Friday, July 22, 2011

It Was Twenty Years Ago Today, Jeffrey Dahmer's Dinner Got Away

[Sung to the Beatles' Sgt. Pepper.]

Today is July 22nd, 2011.  Jeffrey Dahmer is dead.  Before that, he was in prison, in the Columbia Correctional Institution in Portage, Wisconsin (which, come to think of it, is right near the Trog's neck of the woods).  And before that...

JD wasn't the fava-beans-and-a-nice-chianti kind of psycho, he was more of a blue collar type.  Still, he had style.  Backyard barbecue at Jeff's place?  You knew the shishkabobs were going to be genuine Bob.  He had a big freezer, too; that meant plenty of ribs, thighs, legs, whatever you want.  Unless you prefer white meat.  Dahmer was a homosexual, so, no breasts.  Sorry.  And seriously, don't ask about the rump roast.

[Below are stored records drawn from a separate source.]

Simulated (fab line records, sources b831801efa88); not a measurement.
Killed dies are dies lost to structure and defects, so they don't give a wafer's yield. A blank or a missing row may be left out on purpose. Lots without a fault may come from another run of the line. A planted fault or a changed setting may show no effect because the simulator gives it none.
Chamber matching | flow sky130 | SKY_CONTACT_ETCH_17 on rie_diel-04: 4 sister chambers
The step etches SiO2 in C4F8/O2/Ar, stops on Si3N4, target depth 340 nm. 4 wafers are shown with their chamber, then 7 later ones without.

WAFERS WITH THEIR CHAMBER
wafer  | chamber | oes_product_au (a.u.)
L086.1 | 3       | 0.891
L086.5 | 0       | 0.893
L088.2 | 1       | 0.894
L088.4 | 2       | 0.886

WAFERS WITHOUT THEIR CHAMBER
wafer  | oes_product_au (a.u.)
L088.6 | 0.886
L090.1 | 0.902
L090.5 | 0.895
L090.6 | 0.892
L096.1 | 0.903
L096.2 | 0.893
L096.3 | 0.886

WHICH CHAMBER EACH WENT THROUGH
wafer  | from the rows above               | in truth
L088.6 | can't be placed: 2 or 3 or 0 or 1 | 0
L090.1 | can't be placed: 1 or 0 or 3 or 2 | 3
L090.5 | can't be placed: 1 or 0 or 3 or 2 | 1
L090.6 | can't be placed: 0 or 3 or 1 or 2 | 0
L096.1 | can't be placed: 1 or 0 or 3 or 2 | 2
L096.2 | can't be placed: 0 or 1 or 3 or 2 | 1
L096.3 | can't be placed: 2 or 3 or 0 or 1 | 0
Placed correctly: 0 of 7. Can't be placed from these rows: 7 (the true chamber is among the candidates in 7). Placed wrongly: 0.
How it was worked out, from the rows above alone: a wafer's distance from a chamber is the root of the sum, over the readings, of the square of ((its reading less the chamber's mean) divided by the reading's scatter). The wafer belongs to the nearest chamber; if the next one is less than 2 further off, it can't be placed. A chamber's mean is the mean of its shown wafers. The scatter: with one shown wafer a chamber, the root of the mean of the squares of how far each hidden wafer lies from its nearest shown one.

He did make a nice open-face sandwich though.

[What, no jokes about finger food?-Too obvious.  -Even for you?-Shaddap]

Now granted, the man had unusual appetites.  But don't think of him as just a murderer and a cannibal, think of him as a hunter.  A locavore.  Dude was all about the environment.

However, he also had a tendency to play with his food.  And that caught up with him on July 22nd, 1991.  Twenty years ago, today.  His date, on this date, chose to live to date again, and took off into the loving embrace of police protection.  Momma Dahmer told him not to play with his food.  Did he listen?  No.  There's a lesson for all you kids out there, reading this.

Oh, also, if you're going to be picking up strangers in bars, at least sleep with them before you kill and eat them, okay kids?  Doing it in any other order is just gross.

Following his capture and the, um, media feeding frenzy, Dahmer was quickly convicted of 15 counts of murder, out of a possible high score of 17.  He took a shot at the insanity defense and whiffed.  For those 15 counts, he was awarded 15 life sentences, implying that he only had about 74 more days to live anyway because on November 28th, 1994, he was bludgeoned to death by another prisoner.  Early reports claimed it was merely an attempt to tenderize Dahmer; those reports were inaccurate.

JD was born on May 21, 1960, in West Allis, Wisconsin.  Which is right here in my neck of the woods.   Now excuse me, I gotta split.  Writing this post has made me a bit peckish.  Happy July 22nd!

2 comments:

  1. The Obama economic team, while considering the state of the U.S. economy, usually ask, "WWJMKD?" But now, more and more, they are asking, "WWJDD?"